AIGP Study Guide
Module 5: Existing Laws & AI · BoK III.B

Product Liability Foundations

Who answers when AI causes harm? Two regimes: fault liability (prove an action/inaction caused harm) and strict liability (no-fault - prove only defect plus causation). AI breaks these frameworks because attribution is hard and models are opaque; the open question is whether AI will be classified as a "product" at all.

Who answers when AI causes harm? Product liability law holds economic actors → retailers, distributors, manufacturers → responsible for product harm. Two regimes, two AI-shaped problems.

  • Fault liability → victims must prove an action or inaction by the product maker caused the harm (e.g. noncompliance with a product safety law, or negligence - failing to exercise due care). The maker must be at fault.
  • Strict liability → the no-fault regime; no need to prove wrongdoing, only that the product was defective and the defect caused the harm

Why AI breaks the old frameworks:

  • Attribution is hard → AI is autonomous and constantly evolving; ML systems learn patterns independently and generate outputs (like an autonomous vehicle's micro-decisions) without human direction, so harm may stem from behaviour that was virtually impossible to foresee when the system was built.
  • Complexity & opacity → deep learning models can be black boxes even to the engineers who built them, let alone courts trying to trace what caused the harm.
The US picture

Product liability is state-level law, shaped by court decisions, with little AI case law → ambiguity. Three claim types apply broadly → strict liability (prove harm from a defective product) · negligence (failure to exercise necessary care) · breach of warranty (failure to fulfil promises made about a product). The FTC has warned about unsubstantiated accuracy claims for biometric tools like facial recognition. The critical open question → will AI systems and services be classified as "products" at all?
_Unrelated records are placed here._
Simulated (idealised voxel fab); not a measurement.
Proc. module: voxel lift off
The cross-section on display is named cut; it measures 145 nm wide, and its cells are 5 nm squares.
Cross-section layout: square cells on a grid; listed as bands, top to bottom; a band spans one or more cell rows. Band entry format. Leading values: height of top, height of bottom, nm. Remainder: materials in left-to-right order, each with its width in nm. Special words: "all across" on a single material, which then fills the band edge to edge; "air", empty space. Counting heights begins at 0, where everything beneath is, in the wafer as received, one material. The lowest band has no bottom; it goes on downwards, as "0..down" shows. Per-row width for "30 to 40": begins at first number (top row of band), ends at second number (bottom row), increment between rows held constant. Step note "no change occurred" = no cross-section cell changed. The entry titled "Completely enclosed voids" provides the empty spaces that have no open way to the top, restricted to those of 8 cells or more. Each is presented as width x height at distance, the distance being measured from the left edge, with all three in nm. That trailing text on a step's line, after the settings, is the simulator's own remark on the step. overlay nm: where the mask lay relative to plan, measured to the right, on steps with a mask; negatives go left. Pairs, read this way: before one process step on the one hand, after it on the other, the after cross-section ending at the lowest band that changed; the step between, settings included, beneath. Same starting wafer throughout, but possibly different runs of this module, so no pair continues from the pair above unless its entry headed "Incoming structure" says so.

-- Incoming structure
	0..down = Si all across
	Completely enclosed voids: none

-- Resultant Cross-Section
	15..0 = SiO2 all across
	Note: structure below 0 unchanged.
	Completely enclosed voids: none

Prepare accordingly → liability reaches third-party vendors plus organisations developing, using and deploying AI, including distributors and importers; litigation may force compensation and disclosure of sensitive AI information, so R&D teams must know the exposure and senior leadership must prioritise safe AI product development.

Key terms - quick answers

What is “Fault liability”?
Regime where victims must prove an action/inaction (e.g. negligence) by the maker caused the harm.
What is “Strict liability”?
No-fault regime: prove only that the product was defective and the defect caused the harm.
What is “Breach of warranty”?
US product-liability claim for failure to fulfil promises made about a product.